STUDENTS WILL BE AWARE OF THE SCIENTIFIC AND TECHNOLOGICAL CHALLENGES PRESENTED BY THE CONTINUOUS SIZE SCALING AND THE CURRENT TRENDS IN NANOELECTRONICS.
THE ENERGY BAND MODEL WILL BE CONSTANTLY USED TO PREDICT OR EXPLAIN THE ELECTRICAL AND OPTICAL BEHAVIOR OF SCHOTTKY/PN DIODES AND FIELD-EFFECT TRANSISTORS. THE COURSE CAN INCLUDE A LABORATORY PART IN WHICH STATE-OF-ART TECHNIQUES AND TOOLS ARE USED FOR ELECTRO-OPTICAL DEVICE CHARACTERIZATION.

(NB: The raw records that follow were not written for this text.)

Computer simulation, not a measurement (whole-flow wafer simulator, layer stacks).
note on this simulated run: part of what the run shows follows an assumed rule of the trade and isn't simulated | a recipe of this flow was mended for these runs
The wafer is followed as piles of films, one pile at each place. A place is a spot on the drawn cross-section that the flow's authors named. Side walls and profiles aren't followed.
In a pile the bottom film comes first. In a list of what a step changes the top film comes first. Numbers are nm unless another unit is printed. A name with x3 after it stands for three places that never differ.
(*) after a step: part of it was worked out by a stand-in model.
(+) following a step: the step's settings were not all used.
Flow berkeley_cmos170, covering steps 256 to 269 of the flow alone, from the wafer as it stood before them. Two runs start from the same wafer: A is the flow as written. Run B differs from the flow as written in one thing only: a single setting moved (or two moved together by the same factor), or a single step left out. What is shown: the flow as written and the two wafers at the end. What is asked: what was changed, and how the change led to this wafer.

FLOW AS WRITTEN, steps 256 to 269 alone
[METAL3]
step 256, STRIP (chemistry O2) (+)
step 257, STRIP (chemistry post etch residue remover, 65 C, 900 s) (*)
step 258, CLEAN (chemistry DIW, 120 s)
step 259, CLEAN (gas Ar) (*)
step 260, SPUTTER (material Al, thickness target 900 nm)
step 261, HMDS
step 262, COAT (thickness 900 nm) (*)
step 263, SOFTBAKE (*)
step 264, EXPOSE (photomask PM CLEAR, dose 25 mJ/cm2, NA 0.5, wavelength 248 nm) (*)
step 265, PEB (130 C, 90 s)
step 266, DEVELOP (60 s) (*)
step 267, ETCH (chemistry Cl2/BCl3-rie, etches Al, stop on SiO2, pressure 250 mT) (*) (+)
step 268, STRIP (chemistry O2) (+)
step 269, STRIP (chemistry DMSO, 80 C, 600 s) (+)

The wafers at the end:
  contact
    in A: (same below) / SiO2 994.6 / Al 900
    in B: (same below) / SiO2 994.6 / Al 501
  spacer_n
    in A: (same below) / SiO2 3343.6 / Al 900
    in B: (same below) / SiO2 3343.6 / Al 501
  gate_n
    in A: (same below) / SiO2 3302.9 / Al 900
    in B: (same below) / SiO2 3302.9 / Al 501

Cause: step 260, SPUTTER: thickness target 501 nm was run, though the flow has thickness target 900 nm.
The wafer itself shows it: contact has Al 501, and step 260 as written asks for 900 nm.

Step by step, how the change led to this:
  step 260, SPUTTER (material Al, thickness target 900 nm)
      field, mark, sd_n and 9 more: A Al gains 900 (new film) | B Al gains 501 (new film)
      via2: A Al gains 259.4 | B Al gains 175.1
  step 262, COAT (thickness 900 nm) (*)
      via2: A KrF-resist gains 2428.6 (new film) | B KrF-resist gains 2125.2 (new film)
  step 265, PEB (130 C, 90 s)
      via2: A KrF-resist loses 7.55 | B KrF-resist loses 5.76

APPLYING KNOWLEDGE AND UNDERSTANDING:
WITH THIS COURSE THE STUDENTS ACQUIRE THE KNOWLEDGE AND THE SKILLS NEEDED TO PERFORM RESEARCH ACTIVITIES IN MICRO/NANO-ELECTRONIC LABORATORIES OR TO WORK IN A SEMICONDUCTOR INDUSTRY. STUDENTS GET ACQUAINTED WITH THE USE OF THE BAND MODEL TO DISCUSS THE PHYSICS OF ELECTRONIC DEVICES AND WITH TRANSPORT PHENOMENA IN NANOSCALE DEVICES. FURTHERMORE, STUDENTS ARE ABLE TO UNDERSTAND THE SPECIALIZED SCIENTIFIC LITERATURE.

AUTONOMOUS JUDGEMENT
THE STUDENT IS ABLE TO IDENTIFY THE BEST PARAMETERS AND METHODS TO USE FOR THE CHARACTERIZATION OF ELECTRONIC DEVICES. HE/SHE CAN APPLY THE BAND MODEL TO UNDERSTAND THE OPTOELECTRONIC PHENOMENA OCCURRING IN MICRO- AND NANO-DEVICES. THE STUDENT IS ABLE TO EVALUATE OR PROPOSE MODELS TO EXPLAIN EXPERIMENTAL OBSERVATIONS.

COMMUNICATION ABILITY
THE STUDENT IS ABLE TO PRESENT, IN A CLEAR AND PROPER WAY, HOW AN ELECTRONIC DEVICE WORKS AND WHICH ARE THE UNDERLYING PHYSICAL PROCESSES.

LEARNING CAPABILITY
THE STUDENT IS ABLE TO APPLY THE ACQUIRED KNOWLEDGE TO UNDERSTAND THE OPTOELECTRONIC PROPERTIES OF DEVICES NOT TREATED IN THE COURSE. HE/SHE IS ABLE TO DEVELOP A MODEL TO EXPLAIN NEW EXPERIMENTAL OBSERVATIONS.
Prerequisites
THE PREREQUISITE FOR THE COURSE IS THE KNOWLEDGE OF THE GENERAL PHYSICS (MECHANICS AND ELECTROMAGNETISM) AND THE CALCULUS. FUNDAMENTALS OF QUANTUM MECHANICS AND CONDENSED MATTER PHYSICS ARE NEEDED AS WELL.

Contents
LECTURES (48 H)

ENERGY BANDS AND CHARGE CARRIER CONCENTRATION IN THERMAL EQUILIBRIUM (4H)
SEMICONDUCTOR MATERIALS. BASIC CRYSTAL STRUCTURES. ENERGY BANDS. DONORS AND ACCEPTORS. FERMI’S FUNCTION. DENSITY OF STATES. CHARGE CARRIER CONCENTRATION.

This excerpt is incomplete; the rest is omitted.